So often, conversations about homophobia in Hollywood focus on the visibility of LGBT characters and the challenges for LGBT actors. But neither of those angles focuses on the source of such attitudes, but comedians Billy Crystal and Kevin Hart shine some new light on why Hollywood is slow to “get better.”
Crystal is well known for playing one of the very first openly gay characters on TV, Soap‘s Jodie Dallas. In a recent interview, he talked about how angry he’d be when the live audiences would laugh nervously at sincere moments his character had in the show. But then he added, “And now it’s just, I see it and I just hope people don’t abuse it and shove it in our face — well, that sounds terrible — to the point of it just feels like an everyday kind of thing.”

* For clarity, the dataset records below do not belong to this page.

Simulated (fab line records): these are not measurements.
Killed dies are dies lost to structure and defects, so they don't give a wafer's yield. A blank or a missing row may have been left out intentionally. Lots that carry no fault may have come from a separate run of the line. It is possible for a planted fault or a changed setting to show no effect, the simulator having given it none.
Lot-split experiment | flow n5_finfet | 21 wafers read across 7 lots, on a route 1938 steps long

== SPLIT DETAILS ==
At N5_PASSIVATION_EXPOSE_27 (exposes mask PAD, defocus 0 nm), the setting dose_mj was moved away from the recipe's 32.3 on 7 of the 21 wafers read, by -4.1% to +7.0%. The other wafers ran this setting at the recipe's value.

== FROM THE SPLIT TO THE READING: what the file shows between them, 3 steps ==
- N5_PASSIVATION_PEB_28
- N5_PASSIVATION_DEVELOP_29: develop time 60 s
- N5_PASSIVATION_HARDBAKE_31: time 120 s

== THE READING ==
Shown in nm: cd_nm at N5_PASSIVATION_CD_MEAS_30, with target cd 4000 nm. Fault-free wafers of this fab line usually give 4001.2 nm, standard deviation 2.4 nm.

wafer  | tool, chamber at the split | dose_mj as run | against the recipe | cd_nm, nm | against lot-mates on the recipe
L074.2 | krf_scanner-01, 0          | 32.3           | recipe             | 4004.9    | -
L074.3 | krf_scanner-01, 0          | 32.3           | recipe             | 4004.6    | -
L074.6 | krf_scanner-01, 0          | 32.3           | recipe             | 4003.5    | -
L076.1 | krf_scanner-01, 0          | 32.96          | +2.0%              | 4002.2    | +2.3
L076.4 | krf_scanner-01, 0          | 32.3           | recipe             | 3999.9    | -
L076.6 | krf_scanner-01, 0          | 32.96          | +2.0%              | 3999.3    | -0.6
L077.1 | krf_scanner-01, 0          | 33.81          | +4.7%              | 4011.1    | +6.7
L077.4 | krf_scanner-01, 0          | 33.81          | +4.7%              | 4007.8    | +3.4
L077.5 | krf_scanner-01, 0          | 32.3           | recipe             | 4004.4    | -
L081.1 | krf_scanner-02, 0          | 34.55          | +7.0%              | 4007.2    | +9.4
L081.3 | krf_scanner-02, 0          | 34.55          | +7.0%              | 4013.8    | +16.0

After facing quite a bit of backlash on social media, Crystal doubled down, claiming he doesn’t understand “why there would be anything offensive that I said. When it gets too far either visually…now, that world exists because it does for the hetero world, it exists, and I don’t want to see that either. But when I feel it’s a cause, when I feel it’s ‘You’re going to like my lifestyle,’ no matter what it is, I’m going to have a problem.”
This discomfort does not sound all that different from Mike Huckabee’s candid description of the “ick factor” a few years ago. It’s the general impression or assumption that there is something disgusting about gay sex or even same-sex intimacy. In the interviews, Crystal seemed to suggest he had a similar concern about portrayals of heterosexual sex, but more as kind of an afterthought and without nearly the same concern. Essentially, he doesn’t generally want to see any sex, but he really doesn’t want to see gay sex.
Comedian Kevin Hart, like Crystal, claims to be “politically correct to the gay community,” but admits to having his own problem with gay roles. In a recent radio interview, he admitted that he turned down a role in the film Tropic Thunder because it was for a “flagrant” gay character. It’s not that he has any “ill will or disrespect,” he explained, but because, “I feel like I can’t do that because I don’t think I’m really going to dive into that role 100 percent. Because of the insecurities about myself trying to play that part.” In other words, 30 years after Crystal played a gay character, Hart still feels he couldn’t do it.
This reflects some of the aforementioned challenges that LGBT actors’ opportunities in the industry. There is a sentiment that if they are open about their identities, they will be pigeonholed into LGBT roles and deprived of opportunities for leading parts. Attitudes like Hart’s and Crystal’s are exactly what reinforce this cycle. If straight actors are uncomfortable with gay parts, for example, those parts may then be relegated to actors willing to play them. This, in turn, can pigeonhole those actors into the bit parts, side characters, and stereotypes that prevent them from proving themselves in other roles.
Of course, there are plenty of counter-examples to Crystal and Hart, such as Benedict Cumberbatch in The Imitation Game or Frankie Álvarez on Looking, and there is likewise still an impetus for LGBT roles to be played by LGBT people for purposes of authenticity. Certainly, the acclaim of shows like Transparent and Orange Is The New Black are breaking new ground for transgender characters and transgender actors in a way the industry has never seen before. Nevertheless, these two comedians demonstrate how Hollywood still has a subtle but ongoing problem that impacts actors of all sexual orientations and gender identities as well as the content that makes it to the screen.